Rotary Position Embedding#

TensorRT includes built-in support for RoPE (Rotary Position Embedding) for transformers to make it easier to express RoPE and convert ONNX models with the IRotaryEmbeddingLayer (C++, Python) API to TensorRT.

The IRotaryEmbeddingLayer has three inputs, one optional input, and two attributes:

Inputs

  • (index 0) input: The input activation tensor with shape [B, N, S, H]

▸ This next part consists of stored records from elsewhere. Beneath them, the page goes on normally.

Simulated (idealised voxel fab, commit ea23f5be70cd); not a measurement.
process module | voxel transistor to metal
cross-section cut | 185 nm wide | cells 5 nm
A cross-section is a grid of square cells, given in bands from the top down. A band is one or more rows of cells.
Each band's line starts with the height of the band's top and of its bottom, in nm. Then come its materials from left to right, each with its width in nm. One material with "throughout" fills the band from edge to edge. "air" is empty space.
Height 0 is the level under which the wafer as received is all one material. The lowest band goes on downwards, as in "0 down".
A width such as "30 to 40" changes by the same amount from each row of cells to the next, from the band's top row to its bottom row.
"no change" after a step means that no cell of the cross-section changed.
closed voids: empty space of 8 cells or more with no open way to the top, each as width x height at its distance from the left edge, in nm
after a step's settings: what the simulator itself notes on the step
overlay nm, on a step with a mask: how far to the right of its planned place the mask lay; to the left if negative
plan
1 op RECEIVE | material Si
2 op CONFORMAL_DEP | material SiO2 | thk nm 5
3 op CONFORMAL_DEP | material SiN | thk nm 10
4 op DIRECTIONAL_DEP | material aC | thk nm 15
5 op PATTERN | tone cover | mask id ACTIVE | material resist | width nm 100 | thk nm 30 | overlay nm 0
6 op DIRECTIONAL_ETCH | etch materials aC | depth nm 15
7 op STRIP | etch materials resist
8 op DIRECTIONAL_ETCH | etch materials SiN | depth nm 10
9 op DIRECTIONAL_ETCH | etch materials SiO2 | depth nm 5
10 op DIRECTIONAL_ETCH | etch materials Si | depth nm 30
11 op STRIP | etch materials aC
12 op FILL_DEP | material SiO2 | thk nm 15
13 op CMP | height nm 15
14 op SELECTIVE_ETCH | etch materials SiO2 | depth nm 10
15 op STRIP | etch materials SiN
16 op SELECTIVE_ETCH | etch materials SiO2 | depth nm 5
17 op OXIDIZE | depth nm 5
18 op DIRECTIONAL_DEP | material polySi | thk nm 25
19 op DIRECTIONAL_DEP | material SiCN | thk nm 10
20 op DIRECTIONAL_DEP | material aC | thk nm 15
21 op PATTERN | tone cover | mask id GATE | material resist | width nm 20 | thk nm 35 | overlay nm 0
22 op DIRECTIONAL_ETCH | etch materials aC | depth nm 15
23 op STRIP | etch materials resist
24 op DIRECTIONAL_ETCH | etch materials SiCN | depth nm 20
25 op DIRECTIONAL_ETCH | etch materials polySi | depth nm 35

  • (index 1) cosCache: The cosine values for calculating the rotary embedding

  • (index 2) sinCache: The sine values for calculating the rotary embedding

cosCache and sinCache should have the shape [B, S, H / 2].

Optional input

  • (index 3) positionIds: Position IDs for indexing into cosCache and sinCache

positionIds should have shape [B, S]. When positionIds is provided, cosCache and sinCache should correspondingly have shape [maxPositionId + 1, H / 2].

Attributes

  • interleaved: A boolean that specifies whether the input tensor is in interleaved format, that is, whether the 2d vectors rotated are taken from adjacent 2 elements in the hidden dimension.

  • rotaryEmbeddingDim: An integer specifying the hidden dimension that participates in RoPE. A special value of 0 means the full hidden dimension participates in RoPE. If it is not 0, then the last dimension of cosCache and sinCache should correspondingly be rotaryEmbeddingDim / 2 instead of H / 2.

The IRotaryEmbeddingLayer has one output, which is the output activation tensor. It has the same shape and format as (index 0) input: the input activation tensor with shape.

The IRotaryEmbeddingLayer is supported by all SM versions.